Friday, January 29, 2010

LA TIMES!

I meant to share this earlier, just bombarded with work in the past week. I believe the economy here in LA is improving, simply because I am busier this year over last at this same time.

A sample size of 1 isn't very valid, but most of the other researchers I talk to are saying the same thing.

Anyway, last weekend the LA times released their Commercial Real Estate Quarterly.

This is usually a pretty frustrating piece for me to read; our numbers have been done for a week but they chose to use the numbers of our competitors. Sometimes they will use older numbers.

But this quarter, I got a passing mention with my killer title.

Real estate brokerage Colliers International tellingly headlined a recent report: "2009: End of a year gone bad."

You can read the rest of the article, but that is the only time Colliers is mentioned. Which is fine by me, they probably have not mentioned us in the CRE quarterly since I have been here, but now I am making inroads.


Thursday, January 28, 2010

Allen Group Files Chapter 11

On of my least favorite chapters. Here is the article.

They moved from San Diego to Dallas to take care of their 6,000 acre distribution hub. Think the Inland Empire on sterioids. The project was built as an inland port and is a great concept for rail, they have 2 different rail lines going through the park, the only one of its kind in the country.

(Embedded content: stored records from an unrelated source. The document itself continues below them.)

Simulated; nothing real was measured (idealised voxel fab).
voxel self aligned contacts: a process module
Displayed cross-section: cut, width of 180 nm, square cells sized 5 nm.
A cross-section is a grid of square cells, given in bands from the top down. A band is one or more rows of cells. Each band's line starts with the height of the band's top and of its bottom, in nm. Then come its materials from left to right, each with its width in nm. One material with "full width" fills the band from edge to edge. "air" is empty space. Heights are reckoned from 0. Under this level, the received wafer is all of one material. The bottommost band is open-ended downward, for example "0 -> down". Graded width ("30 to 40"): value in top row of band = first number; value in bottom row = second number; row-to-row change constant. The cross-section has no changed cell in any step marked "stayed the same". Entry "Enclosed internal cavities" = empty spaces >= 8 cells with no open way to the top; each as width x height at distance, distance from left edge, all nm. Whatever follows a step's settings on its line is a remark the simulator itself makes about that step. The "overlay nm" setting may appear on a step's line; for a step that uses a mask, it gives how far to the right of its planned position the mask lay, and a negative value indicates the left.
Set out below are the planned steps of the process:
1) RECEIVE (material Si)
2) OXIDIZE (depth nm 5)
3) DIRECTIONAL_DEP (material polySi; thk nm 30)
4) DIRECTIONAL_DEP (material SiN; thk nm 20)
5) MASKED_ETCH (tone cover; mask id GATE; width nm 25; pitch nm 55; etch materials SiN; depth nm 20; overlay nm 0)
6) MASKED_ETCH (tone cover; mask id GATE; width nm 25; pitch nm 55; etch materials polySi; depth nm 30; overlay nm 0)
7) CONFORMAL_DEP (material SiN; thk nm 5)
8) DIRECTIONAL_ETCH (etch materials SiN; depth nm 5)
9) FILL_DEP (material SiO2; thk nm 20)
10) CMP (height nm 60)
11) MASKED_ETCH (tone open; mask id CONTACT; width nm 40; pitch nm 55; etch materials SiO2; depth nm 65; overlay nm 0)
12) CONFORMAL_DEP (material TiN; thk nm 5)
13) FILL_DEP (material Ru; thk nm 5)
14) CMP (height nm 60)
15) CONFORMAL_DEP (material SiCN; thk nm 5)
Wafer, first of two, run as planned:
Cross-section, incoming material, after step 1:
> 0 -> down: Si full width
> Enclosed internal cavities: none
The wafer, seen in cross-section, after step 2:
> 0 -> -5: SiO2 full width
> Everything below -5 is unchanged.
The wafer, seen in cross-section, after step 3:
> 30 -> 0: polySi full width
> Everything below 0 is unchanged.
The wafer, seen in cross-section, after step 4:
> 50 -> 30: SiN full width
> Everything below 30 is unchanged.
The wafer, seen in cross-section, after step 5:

The comments at the bottom of the article are pretty humorous

You need someone like Hillwood to step in and finish this project. Perot Jr definitely has the resources to finish this deal - and he'd basically own NW Fort Worth and SE Dallas! LOL





Monday, January 25, 2010

Trucking Companies Face Modest Recovery

From Business Week:

Unlike air freight carriers, and intermodal companies that use metal containers that can be transferred from railroads to ships in place of trucks, trucking companies are entirely dependent on the domestic economy, which isn't expected to recover as quickly as the global economy.

Improvement in trucking revenues between the first and second halves of 2009 wasn't sustainable, says Larkin, since much of it was due to fiscal stimulus programs like "cash for clunkers" and the $8,000 tax credit for first-time homebuyers. Market optimism toward the sector will likely wane as the reality of still-harsh economic conditions sinks in, he says.

"The modest recovery, combined with current lean inventory levels, makes it less likely that we will experience the sharp increase in freight volume that we have experienced in previous recoveries," Larkin wrote in a Jan. 5 research note. Without a major reduction in capacity, the return to a constrained supply-and-demand balance that would drive stronger pricing could take longer than many investors are now discounting in freight transportation and logistics stocks, the note said.

How much capacity does the trucking industry need to shed? Little has been taken out in the past 12 months, as banks and leasing companies are reluctant to put trucking firms into receivership or bankruptcy because they don't want to own a lot of devalued truck assets they can't sell, says Larkin. With freight volumes down 22% from their peak in 2005 and rebounding slowly, he doesn't project a tighter supply/demand balance until at least mid-2010 and maybe not until 2011.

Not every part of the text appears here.